What is it about the New Zealanders? There is a consistent effortlessness in the cinematic output of this small nation that I can’t help but admire. While Australian filmmakers often find themselves (either deliberately or unconsciously) producing works that strive for international acceptance, New Zealanders seem entirely indifferent to such things. And so it is with Taika Waititi’s unpretentious Hunt for the Wilderpeople, by far the funniest film I’ve come across in 2016 thus far.
Julian Dennison plays Ricky Baker, a troubled young boy who has found himself passed from family to family, dealing with the demoralising realities of child welfare. Ricky’s fortunes take a turn for the better when he is taken into the rural home of the warm and loving Bella, played by Rima Te Wiata. While Ricky begins to feel at home with Bella, he is substantially less comfortable with her husband Hec, portrayed as a grumpy misanthrope by Sam Neill.
Soon enough, a series of unfortunate and rather brutal events sees Ricky and Hec on the run from the law, using the local forest to evade capture. Leading the charge against the two outlaws is Paula (Rachel House), a welfare officer with an inexplicable but always hilarious vendetta against young Ricky. Things escalate, as they do, culminating in an exciting third act that looks far more expensive than it possibly could be.
Along the way, Hec and Ricky grow closer as they deal with an endless onslaught of redneck hunters, police helicopters, and what appears to be a battalion of tanks. As media coverage turns them into local celebrities, Ricky and Hec are aided by various people along the way, most notably a deeply disturbed conspiracy theorist named Psycho Sam (played by Rhys Darby of Flight of the Conchords fame). But the film is always at its best in the quieter moments, when these two gentleman are left to discuss their lives and worldviews. Ricky’s hobby – writing foul mouthed and amateurish haikus – proves to be remarkably fertile soil for reflecting on life’s hidden joys.
The story is an adaptation of Barry Crump’s much-loved 1986 novel, Wild Pork and Watercress. From what I understand, Crump was well known for being a macho outdoorsman who wrote in a manner that captured the spirit of his lifestyle. Waititi’s approach is a little more irreverent than the source material, taking a deliberately disjointed and stylised approach. But the narrative itself is still largely conventional.

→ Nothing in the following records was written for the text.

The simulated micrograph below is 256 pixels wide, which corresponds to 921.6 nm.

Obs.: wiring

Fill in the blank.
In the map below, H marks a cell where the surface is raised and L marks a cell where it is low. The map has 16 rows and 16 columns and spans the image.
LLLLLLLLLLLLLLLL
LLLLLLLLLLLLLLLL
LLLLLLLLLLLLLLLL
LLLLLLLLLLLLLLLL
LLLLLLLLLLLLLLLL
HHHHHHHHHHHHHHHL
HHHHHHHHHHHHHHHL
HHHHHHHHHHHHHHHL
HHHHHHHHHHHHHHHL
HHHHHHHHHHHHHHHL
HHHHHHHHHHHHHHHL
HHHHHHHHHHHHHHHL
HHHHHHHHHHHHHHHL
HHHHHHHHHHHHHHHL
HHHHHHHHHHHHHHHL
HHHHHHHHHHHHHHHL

What is less conventional however, is the near perfect mix of poignant character development, light-hearted comedy, and confronting humanity that lies at the film’s core. Ricky and Hec have suffered greatly before we’ve ever met them, and before the end of the film they will both be dealt fresh blows. But they have also found each other and shared a great adventure. An adventure, which it is clear, they will remember nostalgically for the remainder of their lives. The misleading simplicity of Hunt for the Wilderpeople initially conceals the reality; that this is a film about the transience of things, both good and bad… what the Japanese call mono no aware.
The cast here are all on top form under the guidance of director, Waititi. Rima Te Wiata portrays Bella with almost heartbreaking warmth and innocence. Sam Neill gives Hec an always believable intensity, never allowing the character to dissolve into sentimentality. Rachel House is pure comic gold as the out-of-control welfare officer. And the young Julian Dennison is an incredible find as Ricky, giving an exceptionally warm performance with near-perfect comic timing.
I’m embarrassed to say that I’ve not seen Taika Waititi’s previous two features, Boy (2010) and What We Do in the Shadows (2014). It’s a mistake I’ll quickly rectify. Interestingly, Waititi is now slotted to direct the third film in the Thor franchise, Thor: Ragnorak. Having just seen such a cosy, loveable and human film, I’m not sure how I feel about that. But right now, I can’t imagine him doing any wrong…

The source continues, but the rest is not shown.